My opinion is that 2016-04 goes completely wrong way because it makes
the exception "longer than /64 is not an assignment" valid only for PI,
not for PA addresses.

So if we agree that any device getting an address is getting an
assignment, which has to be registered properly in the database, this
problem is same for PI and PA addresses.

[…]
And this is not only about Wi-Fi networks. All the VPS providers I know
have just one block assigned to themselves from which they delegate one
or more IP address per customer-controlled VPS.

I think it would be better to clarify the 2.6 section of ripe-655 to
explicitly state what is not an assignment. Using a prefix length of
"longer than /64" seem to be a good criteria, although it makes me
little bit scared of possibly wrong interpretation by some non-LIR ISPs
who would start delegating very long prefixes to avoid the need of
becoming LIR.

I don't agree on "any device getting an address is getting an assignment"
in the first place. Let's refer to ripe-655's definition:

2.6. Assign

To “assign” means to delegate address space to an ISP or End User for
specific use within the Internet infrastructure they operate.
Assignments must only be made for specific purposes documented by specific
organisations and are not to be sub-assigned to other parties.

From my point of view, the sentence is really clear already, and shouln't be able to be interpreted in the way it currently seems to be ;)

An assignment is a bureaucratic act, executed by an organisation (IR) in favor of another organisation (non-IR). An assignment is considered to exist for a prolonged duration and as such to be documented in the RIPE Database.

Nothing of that happens when mechanisms like SLAAC or DHCPv6 suggest, to a requesting device, which IPv6 Prefix is being used/which IPv6 address it should use.

So, what “are not to be sub-assigned to other parties” (2.6) and especially cannot be further assigned to other organisations” (7) are trying to prevent in the first place?

Sander gave the context:
[…]
Then IPv4 NAT came along, and most residential ISPs started to not assign addresses to customers at all anymore: they only got the interconnect and were expected to NAT using the interconnect's address. That made it possible for ISPs to run their ISP completely on PI addresses. The IPv6 policy then closed the loophole for (IIRC) two reasons:
- it was considered unfair that some ISPs used cheap PI addresses while others paid for running the NCC (this included hosters using PI space as well as access ISPs)
- the fear that allowing interconnects on cheap PI space would encourage ISPs to force their users to use NAT on IPv6

This of course forced all ISPs to use PA space, but situations where the "ISP" vs "End user" boundary wasn't the classical one had problems. This was discussed on RIPE62 (https://ripe62.ripe.net/presentations/209-apwg.pdf starting at slide 9, it took me a lot of effort trying to find that one, I couldn't imagine it already being 5 years ago) and because of that an effort was started to stop distributing different "colours" of address space and unify PA and PI.
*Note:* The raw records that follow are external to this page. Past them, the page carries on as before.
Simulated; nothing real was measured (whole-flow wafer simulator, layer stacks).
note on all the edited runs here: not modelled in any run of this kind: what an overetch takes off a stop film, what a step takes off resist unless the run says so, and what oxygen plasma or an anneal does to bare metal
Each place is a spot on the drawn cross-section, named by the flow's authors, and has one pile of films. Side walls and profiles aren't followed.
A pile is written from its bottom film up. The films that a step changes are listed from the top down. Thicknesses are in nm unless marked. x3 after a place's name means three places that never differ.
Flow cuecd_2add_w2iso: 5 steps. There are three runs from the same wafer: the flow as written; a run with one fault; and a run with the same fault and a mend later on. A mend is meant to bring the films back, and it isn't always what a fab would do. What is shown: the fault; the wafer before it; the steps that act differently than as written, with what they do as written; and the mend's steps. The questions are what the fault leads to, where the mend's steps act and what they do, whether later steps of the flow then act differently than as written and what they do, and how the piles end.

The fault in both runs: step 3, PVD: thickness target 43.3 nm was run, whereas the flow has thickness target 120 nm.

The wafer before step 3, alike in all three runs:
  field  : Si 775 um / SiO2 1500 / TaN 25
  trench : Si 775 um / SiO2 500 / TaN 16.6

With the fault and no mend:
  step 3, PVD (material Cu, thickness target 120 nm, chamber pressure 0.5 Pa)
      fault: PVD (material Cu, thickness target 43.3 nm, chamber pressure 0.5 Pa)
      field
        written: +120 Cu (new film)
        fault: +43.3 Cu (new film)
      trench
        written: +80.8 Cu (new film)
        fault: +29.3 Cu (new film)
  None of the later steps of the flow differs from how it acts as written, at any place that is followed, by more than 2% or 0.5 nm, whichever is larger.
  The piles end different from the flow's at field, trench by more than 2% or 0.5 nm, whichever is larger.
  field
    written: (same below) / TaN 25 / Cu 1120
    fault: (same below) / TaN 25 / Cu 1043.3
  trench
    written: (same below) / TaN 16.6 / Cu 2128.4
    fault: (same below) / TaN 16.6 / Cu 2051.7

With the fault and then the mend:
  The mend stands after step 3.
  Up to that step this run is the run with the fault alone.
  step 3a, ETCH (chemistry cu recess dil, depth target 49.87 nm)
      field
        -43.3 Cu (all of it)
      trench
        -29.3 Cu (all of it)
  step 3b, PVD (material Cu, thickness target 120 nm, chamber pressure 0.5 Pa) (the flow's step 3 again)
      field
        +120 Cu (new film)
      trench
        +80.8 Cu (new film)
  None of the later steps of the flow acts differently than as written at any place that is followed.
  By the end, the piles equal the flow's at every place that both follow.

Unfortunately that effort failed because it turned out to cause too many complications (see https://ripe67.ripe.net/presentations/215-20131016_-_PA:PI_Unification_IPv6_Address_Space.pdf), which is why we are at the current policy and interpretation as presented 5 years ago:

> - No DSL
> - No Cable
> - VPN
> - No co-location
> - No virtual servers
> - No SSL hosting
>
> No buts and no exceptions

And that's where we are today, and what this policy proposal is trying to change.

If above reflects the (agreed on?) “current policy and interpretation”, as ripe-655 _is_ the document that specifies the IPv6 Address Allocation and Assignment Policy”, it must be added there in a proper and consistent way in the first place. (Although not being allowed to use IPv6 PI inhouse for virtual servers would be ridiculous at best: Green IT? Only over RIPE's dead body.)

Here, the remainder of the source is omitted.